The test suite calls into a shared object with test-only external
symbols with Python 3, [CFFI](https://cffi.readthedocs.io/en/latest/),
and [Hypothesis](https://hypothesis.works/). As long as Python3 and
[venv](https://docs.python.org/3/library/venv.html) are installed, you
may execute `t/run-tests.sh` to download test dependencies, build the
current version of UMASH and run all the pytests in the `t/`
directory. `t/run-tests-public.sh` only exercises the public
interface, which may be helpful to test a production build or when
making extensive internal changes.

The Python test code is automatically formatted with
[black](https://github.com/psf/black). We try to make sure the C code
sticks to something similar to the
[FreeBSD KNF](https://www.freebsd.org/cgi/man.cgi?query=style&sektion=9);
when in doubt, whatever `t/format.sh` does is good enough.

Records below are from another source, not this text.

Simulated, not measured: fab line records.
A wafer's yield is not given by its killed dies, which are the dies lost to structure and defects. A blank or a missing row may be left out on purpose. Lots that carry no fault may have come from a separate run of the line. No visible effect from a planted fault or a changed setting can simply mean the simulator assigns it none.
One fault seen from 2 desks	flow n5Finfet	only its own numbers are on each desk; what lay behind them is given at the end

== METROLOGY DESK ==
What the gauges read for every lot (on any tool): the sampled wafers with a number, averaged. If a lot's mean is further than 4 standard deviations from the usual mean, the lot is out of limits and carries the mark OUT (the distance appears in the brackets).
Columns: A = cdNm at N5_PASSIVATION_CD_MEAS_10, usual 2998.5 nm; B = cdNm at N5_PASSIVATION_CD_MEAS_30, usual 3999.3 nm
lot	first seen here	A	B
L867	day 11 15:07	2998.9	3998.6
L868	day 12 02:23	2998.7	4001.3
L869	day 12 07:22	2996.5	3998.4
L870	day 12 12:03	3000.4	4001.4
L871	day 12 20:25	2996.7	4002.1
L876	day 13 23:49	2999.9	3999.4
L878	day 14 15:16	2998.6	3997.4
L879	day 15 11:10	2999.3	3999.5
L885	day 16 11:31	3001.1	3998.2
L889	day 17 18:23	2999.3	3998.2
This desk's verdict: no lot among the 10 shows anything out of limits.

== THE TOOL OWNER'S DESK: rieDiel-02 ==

We are also setting up Jupyter notebooks to make it easier to compare
different implementations, to visualise the results, and to
automatically run a set of statistical tests on that data. See
`bench/README.md` for more details.

Help wanted
-----------

The UMASH function is now frozen, but the implementation isn't. In
addition to regular maintenance and portability work, we are open to
expanding the library's capabilities. For example:

1. We currently only use incremental and one-shot hashing
interfaces. If someone needs parallel hashing, we can collaborate
to find out what that interface should look like.
2. How fast could we go on a GPU?